Whatever makes that happen in the most honest way possible, and still be effective and be of quality, that is the answer.
(hand stretches from typing so much so fast...) -Jennifer
Two things. During multiple performances of the childrens narrative musical, "The Journey of Sir Douglas Fir," (A super 55 minute thing to do that audiences go ga ga over)there are very funny moments from some of the characters in the "play." even though I had head this quite a few times before the acting professor playing the part of the train conductor was so dang funny I was lauging so hard I had tears streaming down my face and couldn't see. I turned to the CM as we were about to start playing again and said I didn't think I could play right now. He just looked at me with tears of laughter streaming down his face and said "me too." Does it count if my playing makes the audience cry? After playing I saw two women crying their eyes out. "Hmmm," I thought, "I really nailed that emotional piece" until I heard one say to the other, "I told you we should have gone to the baseball game instead." (wink)
From Bill Busen
Posted on August 18, 2007 at 10:23 PM
But specific associations aside, I will cop to getting misty in the pit, usually due to Puccini.
Our university did Madame Butterfly last year, and one of the students complained before the combined rehearsals started that they would be in the pit and wouldn't be able to tell what was going on up on the stage.
I remember thinking, "That is going to be the very opposite of your problem." In my experience, students are often overwhelmed playing their first tragic opera.

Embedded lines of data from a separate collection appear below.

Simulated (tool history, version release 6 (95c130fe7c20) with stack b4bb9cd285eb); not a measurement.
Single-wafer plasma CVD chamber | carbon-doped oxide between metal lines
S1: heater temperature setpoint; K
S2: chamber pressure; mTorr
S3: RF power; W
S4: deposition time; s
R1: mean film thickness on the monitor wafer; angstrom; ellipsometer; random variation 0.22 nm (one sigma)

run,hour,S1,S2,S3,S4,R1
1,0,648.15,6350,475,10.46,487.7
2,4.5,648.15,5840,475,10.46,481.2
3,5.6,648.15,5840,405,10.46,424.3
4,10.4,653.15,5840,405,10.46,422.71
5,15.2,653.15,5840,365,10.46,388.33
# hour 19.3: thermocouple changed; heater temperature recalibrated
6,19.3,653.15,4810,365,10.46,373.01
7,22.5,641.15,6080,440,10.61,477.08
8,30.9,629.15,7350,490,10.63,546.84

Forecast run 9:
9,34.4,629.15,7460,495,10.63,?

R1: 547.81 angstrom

I have played at a couple of funerals for people I knew and loved. Both times, I was too busy and determined to play well for these people to cry, though I cried my eyes out before and after I played. I think if I had begun to cry, it would have been impossible to play. So playing and crying are mutually exclusive...
From Bill Busen
Posted on August 19, 2007 at 05:37 AM
Heifetz, when he was playing for private inspiration in retirement, could be moved to tears playing, according to his pianist/assistant Ayke Agus. Rather a different picture of the inherent balance of passion and control in his musicality than the popular picture of him.
From Jim Hoyle
Posted on August 19, 2007 at 12:37 PM
Jim, what I meant was that I would never lay claim to anything good about my performance myself as I have always tended to be a very bad performer. If I do feel I'd played well I would just be grateful to the audience for the positive feedback that allowed this to happen, all I can do is humbly prepare the music as well as I can.
So likewise with any other aspect of performing, such as is now being discussed.
Whether this approach is 'correct' or not I don't know but it certainly helps me at the moment.
Bill, my first opera, as a student, was Der Rosenkavalier. Wow, those last 20 minutes or so...hardly tragic, and thoroughly gorgeous, but still a great need for hankies! Maybe I am weird, but a lot of sunny music can set off the tear ducts for me.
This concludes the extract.